Build, Design, Comfort
When it comes to build quality, not much. The metal housing is the highlight here: NiceHCK sets themselves apart from the competition by featuring tubular copper earshells with an “electroplated” exterior. Most consumer products at this price make do with cheap plastic.
The design itself is also not bad. A bullet-shaped IEM is never going to fall to the typical IEM design error of making something that won’t fit in your ear. Just jam them in and, if you’ve picked the right eartips, they’ll stay.
Of course, in order to get that shiny metal shell, cutbacks had to be made elsewhere, and for the X49, that comes in the form of a limited number of accessories and an awful stock cable.
These days, it’s pretty common to see IEMs come with at least a cheap carrying case or bag, which is an invaluable asset to me. I hate shoving my naked IEMs into my pocket, and if they don’t get broken, they get tangled, and I have to spend 30 seconds untangling them before I can listen to my music – what a pain.
With the X49, all you get are two spare sets of tips – that’s all. I wish they’d at least included a small bag, but oh well, it’s USD$17! (This will become a theme.)
The cable is firmly attached, rendering the installation of a replacement cable impossible. That’s unfortunate because the cable sucks – it feels cheap, it’s made out of rubber, it has a troubling tendency to retain its shape, and it’s very microphonic (meaning it transmits sound very easily, and you’ll constantly be able to hear the cable rubbing against your shirt).
I would’ve preferred to see at least a slightly better cable, and I don’t think it would’ve been impossible for them to do that and still hit their target price, but oh well.
Overall, comfort and design with the X49 is a mixed bag. It seems like NiceHCK’s attention and manufacturing costs went to using semi-premium materials for the IEM bodies, to the exclusion of all else. Still, it’s usable, at the very least, and that, I suppose, makes it qualified to cost USD$17.
Most of the “budget kings” use dynamic drivers, and for good reason, which I’ll get into later. By contrast, the NiceHCK X49 makes use of a single BA driver. Otherwise, the stats look pretty normal.

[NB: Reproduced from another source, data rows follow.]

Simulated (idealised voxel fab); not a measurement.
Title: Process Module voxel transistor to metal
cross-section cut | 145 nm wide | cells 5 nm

- Driver configuration: 1BA
- Sensitivity: 110 dB/mW
- Impedance: 22 Ohm
- Cable length: 1.2m +/- 3cm
The reason BA drivers are often used over dynamic drivers, as far as I’ve been able to tell, is because they manage to produce slightly faster transients, and thus slightly better detail. At the same time, they fail in providing a sense of “weight” and “tangibility” to the sound, except in extremely good implementations.
The X49 is a cheap and pretty bad implementation of a single BA driver. It doesn’t sound horrible, but it doesn’t have any of the advantages of its BA architecture, and it does have all the disadvantages. Basically, the X49 just sounds dead, lifeless, dull.
It doesn’t sound aggressively bad the way some other IEMs at its price point sound. I’ve heard some incredibly bad IEMs at and above the X49’s price point, and compared to those, the X49 manages to at least keep its head above water.
It doesn’t sound like you’re stuffing cotton balls in your ears, nor does it sound like someone took a giant scoop out of the lower midrange. But it certainly doesn’t sound inspiring or musical either.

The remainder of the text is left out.